Dietrich Schüller, Phonogrammarchiv, Vienna

Ever since PICKETT and LEMCOE's report (1959), which marked the beginning of systematic approaches towards audio preservation, audio, and later video, archivists have been looking for measures to preserve their holdings in the best possible way - this meant the artifacts: the cylinders, the disks, the tapes. Considerable headache and research has been, and is still, directed towards the question of the life-expectancy of audio and video carriers and the measures necessary to retain their chemical and physical integrity for as long as possible.

Film was the first audiovisual medium that attracted systematic activity towards its preservation. This is most understandable as the cellulose nitrate, which was used as filmbase until the early fifties, is inherently unstable and extremely flammable. This situation also lead to the foundation of FIAF, the Fédération Internationale des Archives du Film, as the first audiovisual archives association as early as 1938.

The crucial problem has always been the fact that audio and video carriers have never really been produced with longevity in mind. They are part of the entertainment industry and are in daily use - both in the private and in the professional domain. The products have proved to be more or less stable enough for the purposes they were originally intended for. Archivists, however, are thinking in different dimensions of time. They had to carry all the burden of preservation including expensive and elaborate research into the stability of the many materials used. There was little systematic support from or co-operation with the producers of tapes and disks. The situation, however, changed gradually during the second half of the eighties as a result of two initiatives:

Members of the Association of Recorded Sound Collections (ARSC) in the United States approached the Audio Engineering Society (AES) to include topics of archival matters in a workshop during the AES Convention in Los Angeles, November 1986. This workshop raised great interest from the side of the audio engineers and brought about a Sub-Committee on Audio Restoration and Preservation within the AES Standards Committee. William D. Storm, a member of both ARSC and IASA Technical Committees and the then Director of the Belfer Audio Laboratories and Archives of Syracuse University, was appointed Chairman; the Committee has since met regularly at the fringe of the American AES Conventions. The core of this group consists of audio archivists - members of the Technical Committees of ARSC and IASA - and of interested manufacturers - mainly of tape and tape equipment - who realized that archiving obviously was a yet undiscovered and possibly profitable market. The Subcommittee later also joined forces with ANSI (American National Standards Institute) and formed the Joint Technical Commission AES/ANSI IT9-5 which is actively engaged in working out standards and recommended practices for the preservation, re-recording etc. of audiovisual materials.

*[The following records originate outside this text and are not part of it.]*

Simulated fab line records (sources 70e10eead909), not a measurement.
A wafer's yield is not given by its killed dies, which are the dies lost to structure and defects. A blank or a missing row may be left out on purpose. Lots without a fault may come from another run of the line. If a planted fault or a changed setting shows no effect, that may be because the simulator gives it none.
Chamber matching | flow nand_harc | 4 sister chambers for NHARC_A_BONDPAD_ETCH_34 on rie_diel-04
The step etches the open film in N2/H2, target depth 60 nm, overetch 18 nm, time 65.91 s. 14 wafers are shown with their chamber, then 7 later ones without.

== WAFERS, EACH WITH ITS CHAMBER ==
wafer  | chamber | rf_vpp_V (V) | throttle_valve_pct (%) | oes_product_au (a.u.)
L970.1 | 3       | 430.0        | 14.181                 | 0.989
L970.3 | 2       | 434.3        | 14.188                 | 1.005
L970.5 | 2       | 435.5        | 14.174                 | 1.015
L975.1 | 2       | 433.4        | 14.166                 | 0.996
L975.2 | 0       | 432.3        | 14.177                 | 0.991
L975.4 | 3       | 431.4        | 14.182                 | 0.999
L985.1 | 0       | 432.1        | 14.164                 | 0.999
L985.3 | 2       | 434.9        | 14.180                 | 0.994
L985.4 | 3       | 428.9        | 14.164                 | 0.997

In parallel, and in close co-operation, with this AES Group, and with several personalities in common, the technical bodies within FIAF, FIAT, IASA and ICA joined forces in 1987 by forming, with the help of UNESCO, the Technical Co-Ordinating Committee (TCC). One of its main activities was the organization, with the support of UNESCO, of a dialogue between audiovisual archivists and manufacturers of technical equipment.

In the course of the activities of these groups it became apparent that manufacturers were not aware of the fact that a large part of all professional tapes produced and sold are being kept and put into an archive for at least a mid-term period. The audiovisual archivists, on the other hand, were unable to make any statements on the order of magnitude of their holdings.

In this situation the IASA Technical Committee started a project to provide an estimate of how many hours of recorded audio material is kept worldwide. It was intended to scan the situation in selected countries and to extrapolate from there on the worldwide situation. The results of the United States, Sweden, Austria, and Germany were been presented at the IASA Conference in Ottawa 1990. A publication of these results, however, was withheld in view of the proposed worldwide survey by the Library of Congress, the results of which were given in a paper by Gerald D. Gibson. The idea behind both surveys is the same: it is an attempt to assess the worldwide storage requirements for audiovisual materials and to draw conclusions about the likely future technical and financial requirements for the preservation of the audiovisual materials which have become an important part of the cultural and intellectual heritage of mankind.

In looking at the audio and video domaines, the results can be summarized as this: the reported holdings embrace 14 million hours of audio, and 2.7 million hours of video. The worldwide projection of the holdings is 45 million hours of audio and 8.6 million hours of video. The growth rate of these holdings (and this is known from the IASA TC study) is between 5 and 10 percent per year.

This is an impressive amount of holdings; the preservation of which in the long term raises considerable technical, logistic and financial problems.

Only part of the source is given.